“Ghost Herd” – American Elk
Rocky Mountain National Park, Colorado
Article and photos ©Weldon Lee
The following definition of art by Edgar Allen Poe pretty much sums up what art and photography are to me.
“Were I called on to define, very briefly, the term Art, I should call it the reproduction
of what the Senses perceive in Nature through the veil of the soul.”
– Edgar Allen Poe
My art – the product that comes out of my camera is about one thing, and one thing only . . . it’s about my wild brothers and sisters. Nothing more. Nothing less.
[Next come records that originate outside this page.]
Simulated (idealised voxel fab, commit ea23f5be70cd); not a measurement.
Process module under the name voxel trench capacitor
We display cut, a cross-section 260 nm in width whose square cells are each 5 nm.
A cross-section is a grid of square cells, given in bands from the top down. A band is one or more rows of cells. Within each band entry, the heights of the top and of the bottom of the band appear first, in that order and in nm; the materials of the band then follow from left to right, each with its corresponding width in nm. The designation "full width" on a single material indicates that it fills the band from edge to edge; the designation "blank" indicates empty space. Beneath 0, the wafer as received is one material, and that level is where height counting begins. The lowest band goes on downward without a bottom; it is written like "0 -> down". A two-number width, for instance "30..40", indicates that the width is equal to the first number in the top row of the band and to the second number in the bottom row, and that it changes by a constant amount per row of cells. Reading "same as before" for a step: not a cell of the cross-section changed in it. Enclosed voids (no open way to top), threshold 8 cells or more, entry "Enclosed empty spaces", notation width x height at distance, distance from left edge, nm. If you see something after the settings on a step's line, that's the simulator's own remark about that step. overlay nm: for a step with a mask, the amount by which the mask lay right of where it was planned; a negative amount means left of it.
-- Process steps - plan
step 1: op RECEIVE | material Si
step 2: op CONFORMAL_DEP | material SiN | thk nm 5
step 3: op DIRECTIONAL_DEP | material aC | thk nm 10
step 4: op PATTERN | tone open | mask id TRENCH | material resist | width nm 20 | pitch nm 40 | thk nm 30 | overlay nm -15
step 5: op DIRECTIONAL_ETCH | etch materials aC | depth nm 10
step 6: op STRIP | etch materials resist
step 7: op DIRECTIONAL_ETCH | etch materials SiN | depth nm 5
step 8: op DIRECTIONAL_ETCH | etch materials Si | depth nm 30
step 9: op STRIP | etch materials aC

Images exactly as they come out of a camera, assuming they’ve gone through the essential steps of post-processing – tonality, color balance, dodging/burning, etc. – can be awesome. However, I’m also drawn to images that that go a step, or two, beyond reality.
For years, I never knew why. Then one day it dawned on me. Most photographs all look alike. Sure, some are head and shoulders above the main stream, but they’re all reproductions of what we see in nature. That’s fine – actually I love them, but I was craving for something different.
The journey for the extraordinary has taken me through many styles and techniques.
“Mystic World” series, was my first attempt at taking that next step – portraying not only the spirit world of my wild brothers and sisters, but exposing them communicating with life in our world.
“Mystic World” Series
“Ghost of Tatanka” “Back from the Brink”
“Follow Me” “Phantom Wolf”
“Mystic Dancer” “Totem Bear”
“Spirit of the Rockies”
“Through the Veil of Consciousness” is a series inspired by “Ghost Herd” (depicted at the beginning), a photograph I made years ago, shortly after moving to Colorado. It was a blurry photograph depicting a group of elk that I made one morning while exiting Rocky Mountain National Park. Some would call it one of those accidental pictures. However, I don’t believe in accidents. All things happen for a reason. Anyway, it went on to be displayed in the Carnegie Museum of Natural History in Pittsburgh, Pennsylvania.
“Ray Harm Experience”
“On A Mission” “Out of the Forest
“Battle Ground” “A Time Forgotten”
“Rivalry” “Winter Challenge”
Years ago, I purchased a signed copy of a painting created by artist, Ray Harm, featuring a Pileated Woodpecker. I loved the way he eliminated many of the background details and focused almost entirely on the subject. I often though it would be nice if I could find some way to transform one of my photographs into a similar, albeit photographic rendition of what Mr. Harm had created. Eventually, my ability using a variety of photo editing software programs increased to the point where I was able to make this into a reality. The series that I call, for lack of a better name, my “Ray Harm Experience,” is the result.
“Photographic Realism with a Touch of Expressionism”
“Life in the Shadows” “Alpha”
“Face of Wisdom”
All is this has finally led me to where I am today – a series that I refer to as “Photographic Realism with a Touch of Expressionism.” It has everything to do with what happens when I look through my camera’s viewfinder into the eyes of my subject and feel connected. There are times when I can almost sense their inner most thoughts. What I’m creating today portrays, to the best of my ability, those feelings and emotions. It’s all about my subject’s eyes.
So, whenever I head into the field, camera in hand, I expect magic to happen. There are times when it does. These times . . . these moments . . . are truly gifts of nature. Occasionally, I’m able to capture some of them with my camera.
Summing up the connection I have with our wild brethren, no one says it better than Bev Doolittle as she related to her painting, Season of the Eagle, “In the life of the Indian, every new day, every encounter with a bird or beast, and everything he owned or wore related to his religious belief that all creatures were the creation of the same great power, and therefore were brothers.”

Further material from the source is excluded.